Cyber Defense

Survey: Nation-states overtake insiders as DOD's top cyber threats

Activity by foreign governments has surpassed inept insiders as the biggest source of IT security threats, according to Defense Department IT pros responding to a new survey.

The third annual survey by IT management software company SolarWinds took a look at cybersecurity across the federal landscape, but also broke out results for DOD, whose respondents made up about 45 percent of those surveyed.

When asked to identify the greatest sources of IT security threats, 62 percent of DOD respondents identified foreign governments, with careless/untrained insiders identified by 51 percent. The big change was for foreign governments, which in last year’s survey was named by 48 percent. And although careless insiders may now be in second place, they’re still seen as a threat, falling only from 53 percent last year to 51 percent this year.

Other threats included the general hacking community (35 percent), hacktivists (32 percent), terrorists (27 percent), malicious insiders (23 percent) and industrial spies (20 percent).

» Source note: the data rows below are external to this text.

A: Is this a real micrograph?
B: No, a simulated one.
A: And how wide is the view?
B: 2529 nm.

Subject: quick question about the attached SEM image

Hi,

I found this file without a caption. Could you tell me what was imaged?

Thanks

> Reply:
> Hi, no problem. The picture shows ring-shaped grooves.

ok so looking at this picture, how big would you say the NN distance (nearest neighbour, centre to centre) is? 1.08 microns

The rise of other countries as perceived threats could reflect reports of increased cyber activity by countries such as Russia, China and Iran.

The involvement of nation-states could also affect the level of those attacks: The increased sophistication of threats was the most-commonly identified factor, at 37 percent, when respondents were asked to compare their agency’s vulnerability with last year. That was followed by end user policy violations (32 percent) and the volume of attacks (27 percent). 

Another potential source of trouble are modernization of consolidation efforts, at least unfinished ones, the survey found Forty-five percent said that IT consolidation and modernization had increased security challenges, in part because of incomplete transitions. But 24 percent said replacing legacy software and equipment lessened security challenges.

What steps reduce vulnerabilities? The most oft-cited factors among DOD respondents were improved application security (31 percent), increased use of smart cards for dual-factor authentication (26 percent), data encryption and standardized network configurations and monitoring (each at 25 percent), configuration change management (24 percent), and improved or increased security training (21 percent).

As for what’s standing in the way of better security, 26 percent identified budget constraints, 19 percent said the complexity of internal environments, 14 percent said competing priorities and other initiatives, and 12 percent identified inadequate collaboration with other internal teams.

And despite the impact of budget constraints, and large majority of respondents said investment in security tools would increase in 2016 (52 percent) or at least stay the same (36 percent).

About the Author

Kevin McCaney is a former editor of Defense Systems and GCN.